November 30, 2022: Outage in prod01-eu-central-1
On November 30th 2022 at 15:24 UTC a code change was applied to the eu-central-1 cluster that resulted in all storage pods being evicted. The pods could not reschedule because the sum total request of resources was greater than that available on the underlying hardware. After investigation, a change was made to reduce resource requests for storage services. With the reduced resource allocation, the cluster was able to schedule the pods by 16:10 UTC. While the service was recovering, customers on this cluster received an abnormally higher rate of write request failures because of the load from recovering while servicing write requests. The service returned to normal operation by 17:00 UTC as monitored by TTBR of the pods in the cluster as well as write request failure rate.
Our kubernetes nodes host our application services and daemonsets that each independently request a certain amount of resources. The change made at 15:24 UTC added a new daemonset. In isolation this change was reasonable, however, in aggregate with all services it exceeded the capability of the nodes. Daemonsets are run with a higher priority than our application services and therefore storage pods were evicted. During this time, writes continued to work correctly, as they are buffered by Kafka, but all queries failed because they rely on our storage pods.
Kafka’s write buffer allows us to accept data even if the storage pods are unavailable. When the storage service is restarted we recover that data from Kafka. This is exactly what happened during the window between 15:24 UTC and 16:10 UTC - all writes were stored in Kafka. When the storage pods began to recover at 16:10 UTC, the knock-on effect of this recovery is that our kafka brokers were under increased load which caused an abnormally high rate of write requests to time out and return 503 responses. By 17:00 the recovery workload had decreased enough that the Kafka brokers were able to return to normal performance and error levels.

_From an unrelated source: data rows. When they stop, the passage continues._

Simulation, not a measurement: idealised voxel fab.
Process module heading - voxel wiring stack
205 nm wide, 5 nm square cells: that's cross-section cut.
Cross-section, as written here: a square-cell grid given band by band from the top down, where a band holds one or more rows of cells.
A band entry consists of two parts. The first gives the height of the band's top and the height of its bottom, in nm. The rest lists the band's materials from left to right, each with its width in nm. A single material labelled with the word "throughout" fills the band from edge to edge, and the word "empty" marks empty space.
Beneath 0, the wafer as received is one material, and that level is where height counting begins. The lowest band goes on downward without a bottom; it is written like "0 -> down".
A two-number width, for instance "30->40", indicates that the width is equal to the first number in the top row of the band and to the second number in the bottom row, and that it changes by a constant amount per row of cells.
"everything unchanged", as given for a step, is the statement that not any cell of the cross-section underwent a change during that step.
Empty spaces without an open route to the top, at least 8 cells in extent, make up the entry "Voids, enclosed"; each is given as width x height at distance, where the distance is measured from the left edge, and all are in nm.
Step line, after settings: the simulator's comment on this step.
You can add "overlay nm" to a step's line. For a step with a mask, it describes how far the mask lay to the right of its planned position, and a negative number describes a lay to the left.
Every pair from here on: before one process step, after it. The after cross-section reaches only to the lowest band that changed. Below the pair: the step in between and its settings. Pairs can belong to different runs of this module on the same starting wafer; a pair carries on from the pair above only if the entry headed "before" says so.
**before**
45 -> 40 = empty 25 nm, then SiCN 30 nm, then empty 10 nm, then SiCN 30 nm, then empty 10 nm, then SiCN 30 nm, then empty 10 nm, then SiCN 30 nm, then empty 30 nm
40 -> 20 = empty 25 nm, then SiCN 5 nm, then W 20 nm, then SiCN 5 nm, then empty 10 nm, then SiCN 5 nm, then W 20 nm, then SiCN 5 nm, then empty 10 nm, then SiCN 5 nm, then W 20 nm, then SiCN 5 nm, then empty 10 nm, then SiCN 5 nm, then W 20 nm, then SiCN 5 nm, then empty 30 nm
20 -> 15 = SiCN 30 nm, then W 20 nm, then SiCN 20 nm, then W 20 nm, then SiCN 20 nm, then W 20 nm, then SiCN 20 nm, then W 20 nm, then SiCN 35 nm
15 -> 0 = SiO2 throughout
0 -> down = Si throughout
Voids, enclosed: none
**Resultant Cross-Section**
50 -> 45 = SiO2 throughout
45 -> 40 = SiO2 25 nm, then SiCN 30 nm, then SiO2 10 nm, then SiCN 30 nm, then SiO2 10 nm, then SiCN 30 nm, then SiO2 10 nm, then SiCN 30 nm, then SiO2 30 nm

While the storage pods were offline between 15:24 UTC and 16:10 UTC all customers on the eu-central-1 cluster were unable to access the query apis. All queries in this time span failed. Once the pods were restarted and undergoing recovery from Kafka between 16:10 UTC and
17:00 UTC customers in this cluster may have experienced an elevated rate of write requests timed out and returning 503 responses. During the whole scope of this incident all write requests that received a 200 OK response were successfully recorded within InfluxDB. No data that was successfully acknowledged during or before the incident was lost. Failed tasks or tasks that were executed during the TTBR recovery may need to be rerun.
17:00 UTC - TTBR of all nodes returns to healthy levels & write request response times
return to healthy levels.